New regulations, including the U.K.’s Retail Distribution Review, make finding financial advice more complicated for wealth-management clients, according to St. James’s Place Plc’s David Bellamy.
“It’s just become more burdensome for people,” Bellamy, who is chief executive officer of the London-based wealth manager, said in a panel discussion at a Marketforce conference in London today. “It frightens people away from the market.”
The Retail Distribution Review, or RDR, culminated in rules designed to reduce mis-selling and build consumer confidence after a number of scandals linked to improper sales of some products. The regulations, which took effect on Dec. 31, require U.K. financial advisors to charge customers up-front fees and ban them from taking commissions from product providers.
The market for financial advice has become “transparent, but not simple,” St. James’s Place said in an investor presentation last month. The firm provides advice to individuals, trustees and businesses and oversaw 41.8 billion pounds ($68 billion) for clients as of Sept. 30.
The number of U.K. financial advisers fell 20 percent to 20,453 last year, the firm said, citing figures compiled by the Financial Services Authority. Bank advisers slumped 44 percent, while wealth managers and stockbrokers declined 8 percent.
Client ‘Nightmare’
The drop in advisors worsened the choices for investors, Bellamy said today. Trying to pick an adviser is more complicated now and the new fee structures are a “nightmare for clients,” he said.
Financial companies, including Barclays Plc, HSBC Holdings Plc and AXA SA, have pulled back or stopped providing certain face-to-face advisory services to less wealthy clients, citing difficulties finding a viable commercial model.
The drop in financial advisors was an “unintended consequence” of U.K. regulators’ actions, according to Tracey Reddings, head of JPMorgan Chase & Co.’s U.K. private bank.

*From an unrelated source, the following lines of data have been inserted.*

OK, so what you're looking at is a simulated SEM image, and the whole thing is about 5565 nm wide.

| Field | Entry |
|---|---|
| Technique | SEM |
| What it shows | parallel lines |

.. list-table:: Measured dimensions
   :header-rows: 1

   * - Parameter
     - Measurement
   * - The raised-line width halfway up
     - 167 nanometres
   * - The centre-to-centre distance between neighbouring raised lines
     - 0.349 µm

“The intention of the regulation was to create a stronger environment for better advice for clients,” Reddings said at the conference. Regulation has “become more complicated; it’s become more costly,” she said.
The Financial Conduct Authority, which succeeded the FSA as the U.K.’s industry regulator, said some advisors re-entered the market, boosting the number in line with expectations in the seven months through July, according to a statement on its website.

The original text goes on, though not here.